What produced the change is not confirmed, and it is not to be assumed. How the regression entered 6.9 is not confirmed. Whether a corrected version exists is not confirmed. Whether the condition extends beyond LUKS suspend into other encryption workflows is not confirmed. Whether the key persists in memory for seconds or indefinitely after the operation is not confirmed. These gaps are not to be filled with behavior borrowed from similar incidents. The condition is defined by one confirmed fact. In Linux 6.9, LUKS suspend does not wipe disk encryption keys from memory. Everything an operator does next has to start from that statement and nothing added to it.

The failure is visible in the gap between two outputs of the same operation. LUKS suspend returns. It reports the volume as suspended. The wipe does not run. These are not three views of one event. They are the confirmed behavior of the operation on Linux 6.9, and they do not agree. The return value reports an action that did not occur.

A key held in memory is readable by anything with access to that memory. That is the property disk encryption removes at rest, and it is the property the wipe existed to restore during suspend. On 6.9 the wipe does not run, so the property is not restored. The volume is reported as suspended while the material that decrypts it stays in the one location a memory capture reads. Capture the memory, read the key, decrypt the volume. The success report does nothing to interrupt that sequence, because the report and the wipe are now separate. One occurs. The other does not.

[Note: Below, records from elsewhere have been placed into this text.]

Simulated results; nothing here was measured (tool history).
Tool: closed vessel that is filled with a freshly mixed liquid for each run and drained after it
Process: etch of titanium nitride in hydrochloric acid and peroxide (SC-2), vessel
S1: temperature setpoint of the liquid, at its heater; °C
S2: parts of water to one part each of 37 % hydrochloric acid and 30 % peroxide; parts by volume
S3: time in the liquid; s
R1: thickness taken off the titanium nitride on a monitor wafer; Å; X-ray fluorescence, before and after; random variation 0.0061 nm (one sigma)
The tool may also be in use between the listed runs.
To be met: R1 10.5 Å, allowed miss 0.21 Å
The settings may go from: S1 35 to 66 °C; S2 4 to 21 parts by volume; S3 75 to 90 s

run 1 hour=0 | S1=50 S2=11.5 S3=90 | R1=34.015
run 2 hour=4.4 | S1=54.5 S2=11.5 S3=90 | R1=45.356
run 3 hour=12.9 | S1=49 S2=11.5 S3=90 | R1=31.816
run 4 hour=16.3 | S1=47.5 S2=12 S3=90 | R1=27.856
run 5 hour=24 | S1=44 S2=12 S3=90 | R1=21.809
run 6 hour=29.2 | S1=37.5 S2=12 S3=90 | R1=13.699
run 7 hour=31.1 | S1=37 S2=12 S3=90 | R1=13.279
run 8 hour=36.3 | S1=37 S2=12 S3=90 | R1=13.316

Nothing beyond that is confirmed. Whether the key sits in memory for seconds or remains until power loss is not confirmed. Whether an attacker has read it is not confirmed. Whether the same gap exists in encryption workflows other than LUKS suspend is not confirmed. The mechanism is defined only by what is observable. The operation returns success, and the key is still there. Every unknown past that point stays unknown, and none of them are required to describe the failure. The success signal no longer proves the state it reports. That is the mechanism, complete.

The mechanism generalizes to a single condition. A control’s success report and the control’s enforcing action are separate things. When they are coupled, the report is evidence of the action. When they are not, the report is evidence of nothing but its own execution. On 6.9, LUKS suspend reports success and does not wipe. The report survived the removal of the action it was supposed to certify. Any control built this way can enter the same state.

The exposure is not the missing wipe by itself. It is that the missing wipe produces no signal. The operation does not fail loudly. It does not return an error. It returns the same success it returned when the wipe still ran. Every system that reads that return value and marks the volume protected inherits the false state and passes it forward. A control that fails silently while reporting success removes the one condition that would trigger a response. The absence of the wipe and the presence of a success report are the same event here, and that is what makes it worse than no control at all.

The same shape appears in any operation whose result is trusted by its return rather than confirmed by its effect. If the enforcing action can be removed while the success report remains, the report is a label, not proof. This is the Phase 1 condition stated as a class. The wipe is the action. The suspend return is the label. On 6.9 they came apart, and only the label was left. Wherever a control is accepted on its word instead of its result, the same separation is possible, and the same silent gap follows.

Define what must now be true. On Linux 6.9, a LUKS volume that has been through the suspend operation must be treated as a volume with its key in memory. The suspend return does not change that. Any protection model that counted the key as gone after suspend on 6.9 was counting on an action that does not run, and that model is void until the effect is confirmed by something other than the operation’s own report.

The key is the boundary. Whoever reads it holds the data, independent of every other control on the system. The wipe was the enforcement of that boundary during suspend, and on 6.9 the enforcement is not present. A boundary with no enforcement is not a boundary. It is a line on a diagram. Treat the encrypted volume on a running 6.9 system as decryptable by anyone who reaches its memory, because that is what the confirmed facts describe and nothing in the operation contradicts it.

A control is not what it is named. It is what it does. LUKS suspend is named for a wipe it does not perform on 6.9, and the name is now the only part of the wipe that remains. Verify controls by their effect, never by their success report, because on 6.9 the two are proven to be different. The wipe either cleared the key or it did not. On this version, it did not. Everything an operator trusted to that operation has to be re-established on evidence of the effect, not the return. If a control cannot be confirmed by its result, it is not confirmed at all.